Apple Pay: It's not one thing

TL;DR: Apple announced a payment thing called Apple Pay.

I've seen a few knowledgeable people talking about it recently, and apparantly either getting it wrong, or missing some of the point (or only covering half of it)

The bit I think they are missing (in the case of John) or possibly ignored (in the case of Matt Vickers from Xero, who's article is a really good read) is that it's two distinct products rolled into one. They are related, but not really the same.

The first is an NFC-based, tap and pay system. NFC-based payments are not that common in the US yet, but they are in the UK, EU, NZ and AU, and possibly in other places too (I've not been to many of them recently). Most countries with Chip and Pin cards (which is almost everywhere but the US) are moving to the Visa Paywave / Mastercard PayPass NFC system.

In the UK and AU, "stickers" which stick on the back of your phone, are quite popular - it's basically a small NFC chip with your credit card info on it. Think about the small loyalty cards you stick on your keyring, but stuck to your phone. Works like a tap-and-pay credit card otherwise. Very handy, and aside from the obvious internal smarts, very easy and cheap to roll out. The banks can even do some smart things like put a unique card number on, and work out which one of your accounts to charge on the back end - makes it easy for you to pick which real account to use from their mobile app.

For the hardware side of Apple Pay to work, Apple needs to "just" add it to their phone, which they have done with the iPhone 6 and 6+. Your card details (or some form of them) are stored securely on the phone, and when you tap it (and use TouchID to authorise it), it pays, the same way as your credit / debit card would if you used it at a store (and which I've done 3 times today, so far). Android can also do this, with the Nexus 5, Galaxy S5 and a few others.

Infrastructure-wise, Apple needs to do a fair bit - they didn't expose the interface between the user-level of the phone (where we can write apps) and the secure element - only Apple can write to it (on Android, anyone with permission can write to it), so they have to be the go-between between your bank and the secure element. This is why it's US-only - they have only got deals with the US banks. That will change.

On Android, anyone with permission can write to it, so a bank could write their own mobile wallet app, authenticate you how they see fit, and write the appropriate thing to the secure element. Anyone else could, too, but the block of data that's written is encrypted by the bank, the same way that it's encrypted on your credit card, so you can't write anything useful into the secure element.

BTW, taking a photo of your credit card is only a quick way to get the data in - you could type it - it still has to go back to your bank and be "swapped" for the secure block that is written to the secure element.


The second part is, confusingly, also called Apple Pay. This part is also about paying for things in the real world, where In-App Purchase isn't allowed, but it's not about tapping to pay: it's about standing in the queue at Starbucks, putting your order into the SB's app on your phone, paying using your iTunes Store-connected credit card, and having that integrate into the store's POS system (and get presented with a decidely average coffee).
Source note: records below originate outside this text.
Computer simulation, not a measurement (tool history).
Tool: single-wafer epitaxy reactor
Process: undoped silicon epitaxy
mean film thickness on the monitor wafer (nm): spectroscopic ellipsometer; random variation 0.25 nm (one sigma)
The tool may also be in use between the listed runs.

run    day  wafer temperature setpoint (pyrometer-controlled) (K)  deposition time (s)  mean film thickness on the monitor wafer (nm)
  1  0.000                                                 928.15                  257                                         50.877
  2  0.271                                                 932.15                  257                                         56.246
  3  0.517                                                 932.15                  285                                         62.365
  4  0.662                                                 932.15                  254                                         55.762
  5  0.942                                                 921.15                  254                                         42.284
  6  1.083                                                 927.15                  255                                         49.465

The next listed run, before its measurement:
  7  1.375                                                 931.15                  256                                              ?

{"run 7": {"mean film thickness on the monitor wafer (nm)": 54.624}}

Think of the (US only) Apple easy-pay thing, where you buy a physical apple product on your phone, walk into the store, pick it up (off the shelf) and walk out. Sounds like a security nightmare, but they have made it work.

In New Zealand there is a crowd called "YQ" who do this already. I can get off the ferry, select my local cafe, put an order in for a coffee and pick it up when I walk in the door. The payment is done between YQ and the coffee shop (I loaded my card into YQ) - this is just Apple making it really easy for developers to do this: YQ had to go to a local payment provider to sort out the payment, and I'd assume, is paying more than Apple is per transaction.

Expect to see Amazon do an app which pays with this method. It's all about physical goods.

This is all Apple. They charge the card, their apps - that we write - present the UI, and it can use any credit card or other payment method that Apple supports. I suspect it's not taking 30% either, like a normal IAP.

It could hit the same source credit card, but thats up to how you have it configured. This should work on any iPhone - tho they may make it require TouchID to keep the credit card companies happy and get a better rate, but thats up to Apple.

It does not, however, allow you to pay a random merchant you just walked into - thats the "other" Apple Pay.


Thats really it - the two sides of Apple Pay. Similar, and not mutually exclusive, but not that same.